"Words that come from the heart enter the heart, an ancient rabbinic proverb instructs us. The words in this book come from the heart--mine and the hearts of others. I pray that you will find within them a spark that will ignite the flame of hope and the passion for healing that lies within us all."
Naomi Levy was a spirited fifteen-year-old when her father was murdered in a senseless holdup that destroyed not only his life but her trust in a loving God. Healing took a long time, yet from her struggles with grief, anger, and depression, she forged the wisdom that made her, at twenty-six, a beloved rabbi--and now makes her book a miracle of honesty, recovery, and compassion.
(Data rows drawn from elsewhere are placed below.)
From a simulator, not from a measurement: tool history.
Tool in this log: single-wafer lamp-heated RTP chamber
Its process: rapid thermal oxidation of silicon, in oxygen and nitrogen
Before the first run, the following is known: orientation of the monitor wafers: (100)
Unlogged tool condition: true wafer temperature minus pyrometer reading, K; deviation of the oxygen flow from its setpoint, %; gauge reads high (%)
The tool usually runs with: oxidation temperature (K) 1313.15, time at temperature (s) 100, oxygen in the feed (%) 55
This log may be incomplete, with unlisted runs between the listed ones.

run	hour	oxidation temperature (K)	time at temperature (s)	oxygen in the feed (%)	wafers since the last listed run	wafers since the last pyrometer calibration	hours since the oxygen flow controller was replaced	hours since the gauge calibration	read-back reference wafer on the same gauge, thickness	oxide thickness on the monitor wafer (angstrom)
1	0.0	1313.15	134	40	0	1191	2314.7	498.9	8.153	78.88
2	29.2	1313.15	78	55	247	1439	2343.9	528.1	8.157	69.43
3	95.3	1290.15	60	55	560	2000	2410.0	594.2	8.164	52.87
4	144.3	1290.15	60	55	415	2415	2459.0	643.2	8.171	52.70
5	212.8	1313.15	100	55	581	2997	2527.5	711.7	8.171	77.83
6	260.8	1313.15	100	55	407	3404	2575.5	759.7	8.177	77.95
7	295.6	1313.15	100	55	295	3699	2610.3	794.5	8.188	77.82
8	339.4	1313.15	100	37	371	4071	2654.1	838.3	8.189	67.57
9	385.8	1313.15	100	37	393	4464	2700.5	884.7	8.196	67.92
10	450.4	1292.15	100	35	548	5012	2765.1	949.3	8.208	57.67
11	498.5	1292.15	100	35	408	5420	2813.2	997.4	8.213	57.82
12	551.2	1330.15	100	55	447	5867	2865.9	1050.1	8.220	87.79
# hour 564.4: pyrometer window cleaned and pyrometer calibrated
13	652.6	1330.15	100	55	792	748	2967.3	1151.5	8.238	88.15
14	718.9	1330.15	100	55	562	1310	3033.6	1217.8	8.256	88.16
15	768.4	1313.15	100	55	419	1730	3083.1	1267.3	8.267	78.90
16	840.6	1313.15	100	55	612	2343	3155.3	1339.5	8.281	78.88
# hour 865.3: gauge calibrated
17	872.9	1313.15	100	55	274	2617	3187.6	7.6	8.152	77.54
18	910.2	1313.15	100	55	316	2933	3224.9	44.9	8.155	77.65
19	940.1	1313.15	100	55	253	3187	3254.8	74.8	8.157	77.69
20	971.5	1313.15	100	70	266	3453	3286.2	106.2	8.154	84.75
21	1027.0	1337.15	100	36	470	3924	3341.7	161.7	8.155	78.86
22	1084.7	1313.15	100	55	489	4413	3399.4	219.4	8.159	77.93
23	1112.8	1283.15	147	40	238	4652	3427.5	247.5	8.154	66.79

Where do we find the strength to meet tragedy? Can we rekindle hope? Innocence? Faith? The answers, illustrated with many moving, true stories drawn from Rabbi Levy's experience and the lives of her congregants, provide sanity, peace, and a safe harbor where we can heal and grow. "Death is a great tragedy. But to die while we are still living, that is the greatest tragedy of all."
Levy gives a convincing argument, similar to Kushner in Why Bad Things Happen to Good People, but more comforting to me. Kushner’s G-d appears powerless to me. Levy’s G-d acknowledges how we can feel let down when the omnipotent power we believed could save us does not. She discusses how prayer can help us connect with who we are and what is important to us. And she also says this, which really resonated with me: p. 232 “I pictured G-d as a powerful old man who sat on a throne in heaven and swooped down to protect the weak and innocent. And that G-d had let me down. At least that’s what I thought. So I tried to stop believing in G-d. But that never worked. It was like trying to stop breathing—I could only hold my breath for so long.” In her book, Levy talks extensively about how she sees G-d as a power within ourselves that gives us the power to heal and dream again. She doesn’t emphasize how G-d is suffering with us the way Kushner does, she sees G-d as a source of strength, a source that can show us how to recover our appetite for life, to refrain from dying while living. Her approach speaks to me. I would highly recommend this book.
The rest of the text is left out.